Wednesday, July 24, 2024
July 24, 2024

CRD Kanaka Road site plans shared

Salt Spring officials approved first steps toward growing and electrifying the island’s transit fleet, narrowly voting to advance plans for a bus depot — alongside an integrated facility for parks maintenance staff — on Kanaka Road. 

In a 3-2 vote, the island’s Local Community Commission (LCC) directed staff to submit a request to the Islands Trust for a relevant bylaw amendment for the land at 210 and 220 Kanaka Road, which abuts the western edge of the Gulf Islands Secondary School property.  

LCC member Brian Webster, who along with Gayle Baker voted against the proposal, had wanted to retain the larger 0.76-acre 210 Kanaka property for a housing project and put off bus depot plans, utilizing the smaller 0.46-acre parcel for the new parks staff facility. Those staff currently work out of an unventilated modular building on the property, with limited storage and no running water. 

But with no proponents having advanced feasible designs for housing at the site — and with other housing projects on the island that already have land allocated stalling — Capital Regional District (CRD) director and LCC member Gary Holman suggested it was economics, rather than available land, that needed to be overcome. 

“There are nine or 10 lots on Salt Spring already designated or zoned for housing,” said Holman during the LCC’s meeting Thursday, June 27. “The availability of land for housing is not the deal breaker; the deal breaker is funding.” 

Holman said BC Housing, the province’s principal funding source for non-market housing, had been contacted about the Kanaka parcels, and they had “no interest whatsoever.” That, he said, would likely mean any new residential property built on the site would have to pay for itself through market-rate sales or rentals.  

“Our objective should be to create a stock of housing that’s disconnected from the marketplace,” said Holman. “In order to do that you need funding, and Kanaka would have to get in line behind the other lots which already have proponents attached who are in active talks with funders.” 
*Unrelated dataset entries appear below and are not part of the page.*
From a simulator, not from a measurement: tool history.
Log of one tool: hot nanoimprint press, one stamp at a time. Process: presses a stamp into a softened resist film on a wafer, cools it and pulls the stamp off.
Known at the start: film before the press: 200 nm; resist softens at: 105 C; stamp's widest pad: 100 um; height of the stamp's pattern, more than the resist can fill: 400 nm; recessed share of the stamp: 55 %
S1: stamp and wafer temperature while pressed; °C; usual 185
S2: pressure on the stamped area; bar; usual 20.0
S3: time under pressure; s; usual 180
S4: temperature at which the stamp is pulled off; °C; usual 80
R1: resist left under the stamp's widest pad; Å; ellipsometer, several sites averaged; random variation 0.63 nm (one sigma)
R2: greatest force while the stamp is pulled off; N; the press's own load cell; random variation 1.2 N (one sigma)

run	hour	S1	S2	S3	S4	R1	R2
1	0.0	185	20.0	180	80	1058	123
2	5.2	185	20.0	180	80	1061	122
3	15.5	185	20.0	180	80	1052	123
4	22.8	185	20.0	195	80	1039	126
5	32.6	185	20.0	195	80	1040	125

While electrification of Salt Spring’s bus fleet may be a future aspiration, the need for a bus facility is likely to manifest sooner. Earlier in the same meeting, the LCC directed staff to reach out to BC Transit for revised costing for an expansion of bus service irrespective of fuel sources — prioritizing implementing 1,000 additional service hours on Route 2 (Fulford-Ganges) without adding year-round service to Beaver Point and Ruckle Park in January 2026, and an expansion on Route 7 (Cusheon Lake) to extend to Beddis Beach in January 2027.  

Both service expansions would require Salt Spring’s bus fleet to grow, likely to as many as 10 vehicles, according to Holman.  

Both Kanaka properties planned for the depot and maintenance facility are located in the Agricultural Land Reserve, although according to staff the CRD received confirmation from the Agricultural Land Commission that typical restrictions on use would not apply, as both parcels are less than two acres in size.  

The request to the Islands Trust will be a zone-specific variation based on an already completed conceptual site plan that CRD staff said had been made in collaboration with BC Transit staff. The land use authority would add the planned uses to the statutory definition of “Public Service” as a bylaw amendment — which currently includes facilities for road maintenance vehicles but does not note buses specifically.